A Simple Intro to Web Scraping with Python

Web scraping is where a programmer will write an application to download web pages and parse out specific information from them. Usually when you are scraping data you will need to make your application navigate the website programmatically. In this chapter, we will learn how to download files from the internet and parse them if need be. We will also learn how to create a simple spider that we can use to crawl a website.


Tips for Scraping

There are a few tips that we need to go over before we start scraping.

  • Always check the website’s terms and conditions before you scrape them. They usually have terms that limit how often you can scrape or what you can you scrape
  • Because your script will run much faster than a human can browse, make sure you don’t hammer their website with lots of requests. This may even be covered in the terms and conditions of the website.
  • You can get into legal trouble if you overload a website with your requests or you attempt to use it in a way that violates the terms and conditions you agreed to.
  • Websites change all the time, so your scraper will break some day. Know this: You will have to maintain your scraper if you want it to keep working.
  • Unfortunately the data you get from websites can be a mess. As with any data parsing activity, you will need to clean it up to make it useful to you.

With that out of the way, let’s start scraping!


Preparing to Scrape

Before we can start scraping, we need to figure out what we want to do. We will be using my blog for this example. Our task will be to scrape the titles and links to the articles on the front page of this blog. You can use Python’s urllib2 module to download the HTML that we need to parse or you can use the requests library. For this example, I’ll be using requests.

Most websites nowadays have pretty complex HTML. Fortunately most browsers provide tools to make figuring out where website elements are quite trivial. For example, if you open my blog in chrome, you can right click on any of the article titles and click the Inspect menu option (see below):

chp19_inspect_element

Once you’ve clicked that, you will see a sidebar appear that highlights the tag that contains the title. It looks like this:

chp19_inspect_window

The Mozilla Firefox browser has Developer tools that you can enable on a per page basis that includes an Inspector you can use in much the same way as we did in Chrome. Regardless which web browser you end up using, you will quickly see that the h1 tag is the one we need to look for. Now that we know what we want to parse, we can learn how to do so!

Update 08/2021: Originally, Mouse vs Python used h1 tags for its article titles, but now it is using h2.


BeautifulSoup

One of the most popular HTML parsers for Python is called BeautifulSoup. It’s been around for quite some time and is known for being able to handle malformed HTML well. To install it for Python 3, all you need to do is the following:

pip install beautifulsoup4

If everything worked correctly, you should now have BeautifulSoup installed. When passing BeautifulSoup some HTML to parse, you can specify a tree builder. For this example we will use html.parser, because it is included with Python. If you’d like something faster, you can install lxml.

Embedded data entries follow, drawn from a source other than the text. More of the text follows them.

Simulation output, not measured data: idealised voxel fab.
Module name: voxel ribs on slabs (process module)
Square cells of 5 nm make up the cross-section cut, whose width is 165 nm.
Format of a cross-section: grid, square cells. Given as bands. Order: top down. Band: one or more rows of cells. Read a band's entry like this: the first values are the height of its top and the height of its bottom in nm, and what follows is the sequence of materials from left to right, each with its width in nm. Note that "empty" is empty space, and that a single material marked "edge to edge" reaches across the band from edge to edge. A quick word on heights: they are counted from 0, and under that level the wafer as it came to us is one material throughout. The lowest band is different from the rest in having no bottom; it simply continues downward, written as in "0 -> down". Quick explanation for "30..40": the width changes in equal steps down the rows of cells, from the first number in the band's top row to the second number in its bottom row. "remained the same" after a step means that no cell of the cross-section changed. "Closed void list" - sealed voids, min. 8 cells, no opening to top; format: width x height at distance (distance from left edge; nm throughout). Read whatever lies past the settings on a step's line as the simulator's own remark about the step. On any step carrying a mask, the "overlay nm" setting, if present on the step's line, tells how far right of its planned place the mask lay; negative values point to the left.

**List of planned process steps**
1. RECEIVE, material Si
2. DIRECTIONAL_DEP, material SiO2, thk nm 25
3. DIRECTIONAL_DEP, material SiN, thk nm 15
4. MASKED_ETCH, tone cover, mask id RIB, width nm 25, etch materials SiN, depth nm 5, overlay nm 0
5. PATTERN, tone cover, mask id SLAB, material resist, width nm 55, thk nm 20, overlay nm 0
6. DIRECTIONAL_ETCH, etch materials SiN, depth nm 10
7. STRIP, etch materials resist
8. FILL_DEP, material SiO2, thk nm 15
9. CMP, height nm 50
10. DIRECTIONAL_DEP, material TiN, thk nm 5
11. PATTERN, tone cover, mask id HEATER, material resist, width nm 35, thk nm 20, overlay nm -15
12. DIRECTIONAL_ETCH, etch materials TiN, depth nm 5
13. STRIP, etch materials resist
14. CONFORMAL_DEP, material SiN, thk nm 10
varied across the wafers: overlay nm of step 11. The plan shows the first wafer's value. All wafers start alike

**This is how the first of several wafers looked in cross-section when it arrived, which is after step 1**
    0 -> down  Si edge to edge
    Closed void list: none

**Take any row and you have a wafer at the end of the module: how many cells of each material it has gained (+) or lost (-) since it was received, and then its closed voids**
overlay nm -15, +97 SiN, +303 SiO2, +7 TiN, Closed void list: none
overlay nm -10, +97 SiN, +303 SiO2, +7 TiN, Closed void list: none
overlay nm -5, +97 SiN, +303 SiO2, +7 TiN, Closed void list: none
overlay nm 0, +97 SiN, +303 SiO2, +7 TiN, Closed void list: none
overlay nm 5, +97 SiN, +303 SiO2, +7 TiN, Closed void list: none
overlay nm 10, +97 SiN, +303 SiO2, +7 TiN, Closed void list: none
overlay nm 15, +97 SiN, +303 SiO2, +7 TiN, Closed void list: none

Let’s actually take a look at some code to see how this all works:

import requests
from bs4 import BeautifulSoup


url = 'https://www.blog.pythonlibrary.org/'

def get_articles():
    """
    Get the articles from the front page of the blog
    """
    req = requests.get(url)
    html = req.text
    soup = BeautifulSoup(html, 'html.parser')
    pages = soup.findAll('h2')

    articles = {i.a['href']: i.text.strip()
                for i in pages if i.a}
    for article in articles:
        s = '{title}: {url}'.format(
            title=articles[article],
            url=article)
        print(s)

    return articles

if __name__ == '__main__':
    articles = get_articles()

Here we do out imports and set up what URL we are going to use. Then we create a function where the magic happens. We use the requests library to get the URL and then pull the HTML out as a string using the request object’s text property. Then we pass the HTML to BeautifulSoup which turns it into a nice object. After that, we ask BeautifulSoup to find all the instances of h1 and then use a dictionary comprehension to extract the title and URL. We then print that information to stdout and return the dictionary.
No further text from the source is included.